We assume that we have a partition of \(\varOmega \) into the set of N nonoverlapping polygonal subdomains \(\{\varOmega _j\}_{j=1}^N\), such that they form a shape regular coarse partition of \(\varOmega \), as described in [7]. Accordingly, we assume that the intersection between two subdomains is either a vertex, an edge, or the empty set, and that there is a fixed number (M) of reference polygonal domains \(E_k\) (\(1 \le k \le M\)) of diameter one each, such that for each subdomain \(\varOmega _j\) there is an invertible affine map \(\mu _j(x)=B_jx+b_j\) which maps \(\varOmega _j\) to one of the reference domains \(E_{k(j)}\) (\(1\le k(j) \le M\)). Here \(B_j\) is a \(2\times 2\) nonsingular matrix and \(b_j\) a \(2\times 1\) vector, and

$$\begin{aligned} \Vert B_j\Vert _\infty \lesssim H_j^{-1}, \qquad \Vert B_j^{-1}\Vert _\infty \lesssim H_j, \end{aligned}$$

where \(H_j=\mathrm {diam}(\varOmega _j)\).

We assume that each subdomain \(\varOmega _k\) lies in exactly one of the polygonal subdomains \(\{D_j\}\) described earlier, and that none of their boundaries cross each other. The interface

$$\begin{aligned} \varGamma =\bigcup _{k=1}^N \partial \varOmega _k{\setminus } \partial \varOmega , \end{aligned}$$

which is the sum of all subdomain edges and subdomain vertices not lying on the boundary \(\partial \varOmega \), or crosspoints, plays a crucial role in the design of our preconditioner. We also assume that the primal mesh \(T_h\) is perfectly aligned with the partitioning of \(\varOmega \), in other words, no edges of the primal mesh cross any edge of the coarse substructure. As a consequence, the coefficient matrix A(x) restricted to a subdomain \(\varOmega _k\) is in \((W^{1,\infty }(\varOmega _k))^{2 \times 2}\), and hence (cf. (2.1))

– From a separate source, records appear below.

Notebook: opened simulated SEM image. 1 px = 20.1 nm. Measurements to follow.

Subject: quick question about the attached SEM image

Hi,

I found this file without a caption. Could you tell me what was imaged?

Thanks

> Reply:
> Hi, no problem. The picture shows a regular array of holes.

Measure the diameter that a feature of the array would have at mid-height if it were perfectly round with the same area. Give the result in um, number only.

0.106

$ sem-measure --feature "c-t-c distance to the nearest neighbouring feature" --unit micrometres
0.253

$$\begin{aligned} |A|_{W^{1,\infty }(\varOmega _k)}\le |A|_{W^{1,\infty }(D_j)}\le C_\varOmega . \end{aligned}$$

Each subdomain \(\varOmega _k\) inherits its own local triangulation from the \(T_h\), denote it by \(T_h(\varOmega _k)=\{\tau \in T_h: \tau \subset \varOmega _k \}\). Let \(V_h(\varOmega _k)\) be the space of continuous and piecewise linear functions over the triangulation \(T_h(\varOmega _k)\), which are zero on \(\partial \varOmega \cap \partial \varOmega _k\), and let \(V_{h,0}(\varOmega _k):=V_h(\varOmega _k)\cap H^1_0(\varOmega _k)\). The local spaces are equipped with the bilinear form

$$\begin{aligned} a_k(u,v)=\int _{\varOmega _k } \nabla u^T A(x) \nabla v\,dx. \end{aligned}$$

We define the local projection operator \(\mathscr {P}_k: V_h(\varOmega _k)\rightarrow V_{h,0}(\varOmega _k)\) such that

$$\begin{aligned} a_k(\mathscr {P}_ku,v)=a_k(u,v)\qquad \forall v\in V_{h,0}(\varOmega _k) \end{aligned}$$

and the local discrete harmonic extension operator \(\mathscr {H}_k: V_h(\varOmega _k)\rightarrow V_h(\varOmega _k)\) such that

$$\begin{aligned} \mathscr {H}_k u =u- \mathscr {P}_k u. \end{aligned}$$

Note that \(\mathscr {H}_ku\) is equal to u on the boundary \(\partial \varOmega _k\), and discrete harmonic inside \(\varOmega _k\) in the sense that

$$\begin{aligned} a_k(\mathscr {H}_ku, v)=0 \quad \forall v\in V_{h,0}(\varOmega _k). \end{aligned}$$

The local and global spaces of discrete harmonic functions are then defined as

$$\begin{aligned} W_k=\mathscr {H}_k V_h(\varOmega _k) \quad \text{ and } \quad W=\mathscr {H}V_h=\{u \in V_h: u_{|\varOmega _k}=\mathscr {H}_k u_{|\varOmega _k}\}, \end{aligned}$$

respectively.

We now define the subspaces required for the ASM preconditioner, cf. [26, 30, 32]. For each subdomain \(\varOmega _k\), the local subspace \(V_k\subset V_h\) is defined as \(V_{h,0}(\varOmega _k)\) extending it by zero to the rest of the subdomains, i.e.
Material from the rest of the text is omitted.